Buffalo Crime Family - Magaddino Era

Magaddino Era

Stefano Magaddino was born on October 10, 1891, and emigrated to the United States from Castellammare del Golfo, Sicily, sometime in the early- to mid-1910s. He settled in the Sicilian enclave of Williamsburg in Brooklyn, New York. Magaddino came from a well-known and powerful Mafia family and already had the reputation of a hardened killer upon his arrival in the States.

Magaddino quickly established himself in New York's underworld and became a group leader in his Mafia clan, extorting, stealing and cheating his way to success and wealth. He quickly established his group of Castellammarese mafiosi known as "The Good Killers" as a powerful presence in the underworld. In 1921 he was arrested in New York, along with a close associate and fellow Castellammarese named Gaspar Milazzo, for their alleged involvement in a murder of a man in Avon, New Jersey. The victim was a member of the Buccellato family of Castellammare, a rival Mafia clan that Magaddino, his relatives and associates had warred with in Sicily for years.

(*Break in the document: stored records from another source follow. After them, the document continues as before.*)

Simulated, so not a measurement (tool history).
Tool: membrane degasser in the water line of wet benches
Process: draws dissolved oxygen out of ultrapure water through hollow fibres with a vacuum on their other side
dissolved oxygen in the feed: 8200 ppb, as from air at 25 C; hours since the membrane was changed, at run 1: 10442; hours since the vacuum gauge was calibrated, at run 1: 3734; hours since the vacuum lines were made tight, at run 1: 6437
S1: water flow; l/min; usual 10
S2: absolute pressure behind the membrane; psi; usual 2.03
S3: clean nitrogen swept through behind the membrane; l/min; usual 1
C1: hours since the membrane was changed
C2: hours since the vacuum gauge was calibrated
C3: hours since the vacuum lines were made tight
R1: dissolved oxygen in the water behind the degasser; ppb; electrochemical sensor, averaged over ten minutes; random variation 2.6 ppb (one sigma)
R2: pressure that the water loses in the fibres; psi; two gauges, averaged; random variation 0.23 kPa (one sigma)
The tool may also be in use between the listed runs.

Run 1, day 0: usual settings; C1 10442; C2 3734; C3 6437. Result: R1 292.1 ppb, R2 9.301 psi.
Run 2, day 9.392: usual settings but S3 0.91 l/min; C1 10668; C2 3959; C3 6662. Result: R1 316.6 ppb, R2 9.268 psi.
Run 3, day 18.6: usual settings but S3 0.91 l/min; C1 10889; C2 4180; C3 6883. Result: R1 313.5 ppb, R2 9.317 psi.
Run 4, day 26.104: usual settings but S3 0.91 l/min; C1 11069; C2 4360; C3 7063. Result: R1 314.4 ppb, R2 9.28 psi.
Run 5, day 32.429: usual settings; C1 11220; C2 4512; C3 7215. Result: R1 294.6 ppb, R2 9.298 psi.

After being released by New York law enforcement, Milazzo moved to another large Castellammarese community in Detroit, while Magaddino moved his base of operations to western New York, settling first in the city of Buffalo, then moving north to the city of Niagara Falls by 1922.

Magaddino was a close associate of Angelo Palmeri, and upon the death of his underboss Joseph Peter DiCarlo, Palmeri urged the respected and feared Magaddino to take over as boss. Magaddino accepted the position and named Palmeri his senior adviser. Under Magaddino the Buffalo crime family became an influential crime group during the Prohibition era, benefiting from its proximity to the Canadian border and from the many underworld connections Magaddino possessed nationwide. Throughout Prohibition the Buffalo crime family had strong ties to Canadian Mafia groups in southern Ontario, which supplied liquor to many American underworld groups to smuggle into the United States. The most well-known association was with Hamilton Mafia boss Rocco Perri, (see King of the Mob by James Dubro for more details) who led a large group of Calabrian mafiosi and was called "Canada's Al Capone" and "King of the Bootleggers" by the media.

Magaddino and his crime family became extremely wealthy during Prohibition, and throughout the 1920s Magaddino made sure that his criminal interests and territory were protected from rivals. There were a large number of underworld deaths labeled "gang hits" in the western New York and southern Ontario regions during Prohibition. Some were tied to the "Bootleg Wars" between American and Canadian bootleggers, while others were the result of the "Sugar Wars" between the Magaddino crime family and the Porrello crime family of Cleveland, Ohio. The Sugar Wars erupted when the Porellos tried to expand their corn sugar business into eastern Pennsylvania and western New York at the expense of Magaddino and his group, but Magaddino's forces quickly put an end to the grand ambitions of the Cleveland mafiosi.

The Buffalo crime family grew in power and influence throughout the 1920s and began to establish itself on a national level through the many influential criminal association Magaddino had forged with other Mafia bosses in New York, Philadelphia, Pittsburgh, Detroit and Chicago.